Indemnity in California runs on statutory rails: specific deadlines for the first payment, a fixed cadence after it, and an automatic surcharge for missing either. For the desk examiner this is the compliance map; for everyone else it explains why checks arrive when they do.
The clock, in order
First TD: within 14 days of knowledge of injury and lost time (§4650(a)) — pay it or send the delay/denial notice explaining why. Cadence: every two weeks thereafter, at two-thirds of AWW against the year's caps — the TD rate calculator gives the exact weekly and biweekly figures. First PD: within 14 days after TD ends (§4650(b)) — advances start against a reasonable estimate of the award before the rating is final.
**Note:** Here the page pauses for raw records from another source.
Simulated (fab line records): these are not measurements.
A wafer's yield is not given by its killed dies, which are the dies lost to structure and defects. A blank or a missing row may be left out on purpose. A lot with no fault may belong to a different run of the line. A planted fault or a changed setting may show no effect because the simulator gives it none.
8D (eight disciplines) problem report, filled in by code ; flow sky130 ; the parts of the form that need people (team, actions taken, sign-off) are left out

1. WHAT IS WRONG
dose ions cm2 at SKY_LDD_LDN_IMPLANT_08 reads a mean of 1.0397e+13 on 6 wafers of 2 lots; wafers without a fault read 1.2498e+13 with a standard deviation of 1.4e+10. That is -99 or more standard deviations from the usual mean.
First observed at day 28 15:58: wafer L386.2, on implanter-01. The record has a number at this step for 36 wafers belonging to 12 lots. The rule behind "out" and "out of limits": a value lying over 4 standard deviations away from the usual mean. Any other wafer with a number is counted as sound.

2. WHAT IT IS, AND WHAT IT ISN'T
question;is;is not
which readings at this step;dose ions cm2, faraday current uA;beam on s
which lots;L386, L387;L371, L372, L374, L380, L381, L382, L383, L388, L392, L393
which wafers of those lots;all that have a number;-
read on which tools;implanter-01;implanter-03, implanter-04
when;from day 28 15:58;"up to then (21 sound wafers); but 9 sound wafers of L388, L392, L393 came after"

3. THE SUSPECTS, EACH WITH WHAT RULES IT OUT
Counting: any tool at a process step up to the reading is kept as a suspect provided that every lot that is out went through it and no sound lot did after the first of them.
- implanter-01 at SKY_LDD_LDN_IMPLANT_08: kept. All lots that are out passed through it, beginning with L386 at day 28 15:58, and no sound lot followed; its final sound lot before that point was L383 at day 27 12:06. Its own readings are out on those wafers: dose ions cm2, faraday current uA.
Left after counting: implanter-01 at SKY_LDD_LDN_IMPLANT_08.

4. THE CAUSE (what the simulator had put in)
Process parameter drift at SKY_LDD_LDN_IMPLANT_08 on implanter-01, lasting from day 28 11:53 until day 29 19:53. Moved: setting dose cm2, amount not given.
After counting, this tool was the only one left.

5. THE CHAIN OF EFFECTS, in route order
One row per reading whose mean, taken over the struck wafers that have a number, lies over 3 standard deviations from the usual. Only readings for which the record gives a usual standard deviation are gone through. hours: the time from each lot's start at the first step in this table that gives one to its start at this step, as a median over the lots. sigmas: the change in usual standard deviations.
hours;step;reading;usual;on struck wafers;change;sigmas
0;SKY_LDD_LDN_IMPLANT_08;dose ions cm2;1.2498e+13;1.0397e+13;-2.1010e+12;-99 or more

The estimate problem, solved
That “reasonable estimate” is a rating problem: WPI from the report → the schedule math → weeks × rate. Waiting for the DEU is not required and not fast; the reserve workflow computes the number the day the report lands, and PD advances can start against it on time.
What lateness costs
§4650(d): the late installment plus 10%, automatically — the calculator’s toggle prices it into any computed indemnity. §5814: if the delay was unreasonable, up to 25% of the delayed amount (capped $10,000), litigated — the penalties guide runs the computed examples. The 10% is the cost of a slipped diary; the 25% is the cost of a slipped file.
The examiner’s defense
Paper: timely benefit notices, documented payment dates, and — when delaying — a genuine-doubt record from a real investigation. On the math side, a computed rating with its audit trail in the file note is what “reasonable estimate” looks like in writing. Informational use only; not legal advice.